Jalalabad: It is tucked away in a far corner of west Punjab — barely a dozen kilometres from the Pakistan border — and is certainly nowhere near as developed and prosperous as other parts of the state. But the assembly elections this time have made this a high-profile constituency.
This is because the contest is between Sukhbir Singh Badal, the state’s Deputy Chief Minister and President of the ruling Shiromani Akali Dal (SAD), and two incumbent Lok Sabha members — Sangrur MP Bhagwant Mann of the Aam Aadmi Party (AAP) and Ludhiana MP Ravneet Singh Bittu of the Congress.
Bittu is a grandson of former Punjab Chief Minister Beant Singh who was assassinated in a car bombing at the Punjab secretariat in Chandigarh in 1995.

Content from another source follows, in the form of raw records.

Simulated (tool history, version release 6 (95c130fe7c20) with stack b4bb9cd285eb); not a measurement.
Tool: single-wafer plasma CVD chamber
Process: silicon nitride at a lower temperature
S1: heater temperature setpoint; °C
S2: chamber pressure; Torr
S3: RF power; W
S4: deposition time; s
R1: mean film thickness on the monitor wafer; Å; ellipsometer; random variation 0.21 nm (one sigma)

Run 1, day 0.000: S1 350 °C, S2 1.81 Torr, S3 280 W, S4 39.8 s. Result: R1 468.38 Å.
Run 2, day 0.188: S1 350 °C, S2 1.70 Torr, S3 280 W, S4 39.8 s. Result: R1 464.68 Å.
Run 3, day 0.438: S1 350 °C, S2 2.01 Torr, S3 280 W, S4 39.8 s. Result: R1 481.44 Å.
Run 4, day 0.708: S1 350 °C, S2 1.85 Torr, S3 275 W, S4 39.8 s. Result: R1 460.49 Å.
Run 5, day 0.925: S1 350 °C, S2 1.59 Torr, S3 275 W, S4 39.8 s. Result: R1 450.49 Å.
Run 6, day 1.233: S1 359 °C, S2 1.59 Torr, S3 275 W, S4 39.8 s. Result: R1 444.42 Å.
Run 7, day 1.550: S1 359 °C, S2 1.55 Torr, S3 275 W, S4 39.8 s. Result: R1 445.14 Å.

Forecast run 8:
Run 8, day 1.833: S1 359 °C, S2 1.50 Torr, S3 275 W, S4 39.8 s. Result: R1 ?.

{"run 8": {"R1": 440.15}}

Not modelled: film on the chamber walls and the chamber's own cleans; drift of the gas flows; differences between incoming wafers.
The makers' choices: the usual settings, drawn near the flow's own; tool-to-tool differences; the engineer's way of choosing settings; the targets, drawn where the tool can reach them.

In the last five years, Jalalabad, as Sukhbir Badal’s constituency, has received special attention and funding for projects worth hundreds of crores. But that alone is not likely to be enough to ensure smooth sailing for Punjab’s most powerful man.
The contest this time could be tougher for the Akali Dal supremo given the fact that Punjab’s Malwa belt (south of the Sutlej river) has shown a definite undercurrent in favour of the AAP and also because comedian/actor-turned-politician Bhagwant Mann is quite popular.
Mann manages to attract crowds in villages and small towns across the constituency as he moves around and addresses people. While much of it is due to his celebrity status in Punjab, a lot of people, especially youth, come to hear his stand-up political acts. His one-liners on the Badal family (headed by Chief Minister Parkash Singh Badal), Sukhbir, the Congress and the Akali Dal, get good response from those attending his meetings.
While the AAP was the first to take on Sukhbir Badal by fielding Mann, considered a tougher candidate than any other AAP leader, the Congress made things more interesting by fielding Bittu, seen as a “youth leader”.
Sukhbir Badal, on the face of it, is showing no signs of being perturbed by the challenge from Mann and Bittu.
“I welcome them here. They are spending time for the fun of it. They are even going to lose their security deposits,” a confident Sukhbir Badal asserted.
But Mann is not one to walk away without a fight. “We will talk on March 11 (the day the votes will be counted). The Badal family has built an empire in Punjab at the cost of the people. The people will sweep them away with a jhadoo (broom — the AAP symbol) this election,” Mann said.
“The day Parkash Singh Badal came and said in Sangrur (during the 2014 Lok Sabha elections) that Mann will lose, everyone told me that I will win. I won,” Mann, who was elected by the highest margin of 211,721 votes among all the winning candidates in Punjab’s 13 parliamentary seats.
The Jalalabad seat had polled nearly 87 per cent of the 172,000 votes in the constituency in the 2012 assembly polls, with Sukhbir Badal wining by over 50,000 votes.
The runner-up was Congress rebel candidate Hans Raj Josan, who had been a legislator from here earlier. The official Congress candidate, Malkit Singh, had finished a poor third.
No wonder then that a lot is at stake in the February 4 assembly election — not only for the candidates but also for the three major parties in the fray.